10.芸術における遊び=諸形態 X. Play-forms in art
Wherever there is a catch-word ending in -ism we are hot on the tracks of a play-community.[35]

Huizinga has already established an indissoluble bond between play and poetry. Now he recognizes that "the same is true, and in even higher degree, of the bond between play and music"[36] However, when he turns away from "poetry, music and dancing to the plastic arts" he "finds the connections with play becoming less obvious".[37] But here Huizinga is in the past. He cites the examples of the "architect, the sculptor, the painter, draughtsman, ceramist, and decorative artist" who in spite of her/his "creative impulse" is ruled by the discipline, "always subjected to the skill and proficiency of the forming hand".[38]

On the other hand, if one turns away from the "making of works of art to the manner in which they are received in the social milieu",[39] then the picture changes completely. It is this social reception, the struggle of the new "-ism" against the old "-ism", which characterises the play.
11.Sub specie ludi (遊びの諸相のもとでの)西洋文明 XI. Western civilization sub specie ludi
We have to conclude, therefore, that civilization is, in its earliest phases, played.
It does not come from play like a baby detaching itself from the womb:
it arises in and as play, and never leaves it.[40]

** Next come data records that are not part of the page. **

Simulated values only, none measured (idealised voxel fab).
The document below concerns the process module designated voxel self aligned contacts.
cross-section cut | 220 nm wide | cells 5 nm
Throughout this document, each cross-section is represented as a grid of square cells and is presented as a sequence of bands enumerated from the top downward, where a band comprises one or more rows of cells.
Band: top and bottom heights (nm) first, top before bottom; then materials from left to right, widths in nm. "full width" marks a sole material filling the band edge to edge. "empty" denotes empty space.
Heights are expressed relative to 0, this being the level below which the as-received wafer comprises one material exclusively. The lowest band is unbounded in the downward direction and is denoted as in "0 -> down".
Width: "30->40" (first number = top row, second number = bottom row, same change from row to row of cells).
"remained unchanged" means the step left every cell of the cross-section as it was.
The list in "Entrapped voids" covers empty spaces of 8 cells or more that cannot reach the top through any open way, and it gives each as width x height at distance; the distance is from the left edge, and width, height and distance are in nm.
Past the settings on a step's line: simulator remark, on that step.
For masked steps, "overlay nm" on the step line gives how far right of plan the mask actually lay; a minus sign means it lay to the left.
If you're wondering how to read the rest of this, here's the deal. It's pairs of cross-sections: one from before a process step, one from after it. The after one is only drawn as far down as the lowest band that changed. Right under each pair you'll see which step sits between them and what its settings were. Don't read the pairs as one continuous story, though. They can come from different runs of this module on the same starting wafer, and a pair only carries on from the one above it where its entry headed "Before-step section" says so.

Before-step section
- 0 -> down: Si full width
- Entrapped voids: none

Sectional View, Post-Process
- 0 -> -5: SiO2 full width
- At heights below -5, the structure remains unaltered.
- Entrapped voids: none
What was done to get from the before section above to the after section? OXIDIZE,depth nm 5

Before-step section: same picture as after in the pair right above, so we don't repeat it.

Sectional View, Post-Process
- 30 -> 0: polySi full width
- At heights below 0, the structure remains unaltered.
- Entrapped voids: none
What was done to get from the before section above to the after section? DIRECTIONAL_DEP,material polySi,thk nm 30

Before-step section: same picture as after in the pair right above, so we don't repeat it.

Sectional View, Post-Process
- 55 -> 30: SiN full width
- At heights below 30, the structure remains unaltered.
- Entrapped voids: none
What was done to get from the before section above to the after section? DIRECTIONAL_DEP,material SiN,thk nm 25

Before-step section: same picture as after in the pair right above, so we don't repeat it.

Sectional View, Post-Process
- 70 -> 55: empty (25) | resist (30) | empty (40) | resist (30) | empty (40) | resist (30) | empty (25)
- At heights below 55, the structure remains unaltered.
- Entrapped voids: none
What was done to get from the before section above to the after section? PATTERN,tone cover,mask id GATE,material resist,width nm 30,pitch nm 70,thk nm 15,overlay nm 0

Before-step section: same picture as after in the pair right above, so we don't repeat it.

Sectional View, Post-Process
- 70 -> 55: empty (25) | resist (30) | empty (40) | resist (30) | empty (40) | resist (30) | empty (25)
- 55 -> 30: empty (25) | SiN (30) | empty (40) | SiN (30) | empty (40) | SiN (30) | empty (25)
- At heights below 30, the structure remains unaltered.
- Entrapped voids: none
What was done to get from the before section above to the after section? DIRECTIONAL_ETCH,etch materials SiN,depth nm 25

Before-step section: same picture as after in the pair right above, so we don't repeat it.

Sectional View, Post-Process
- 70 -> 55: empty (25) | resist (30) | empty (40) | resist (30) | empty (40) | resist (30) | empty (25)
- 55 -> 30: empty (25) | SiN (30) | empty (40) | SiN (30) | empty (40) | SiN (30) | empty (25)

12.現代文明における遊び=要素(play-element) XII. Play-element in contemporary civilization
In American politics it [the play-factor present in the whole apparatus of elections] is even more evident. Long before the two-party system had reduced itself to two gigantic teams whose political differences were hardly discernible to an outsider, electioneering in America had developed into a kind of national sport.[41]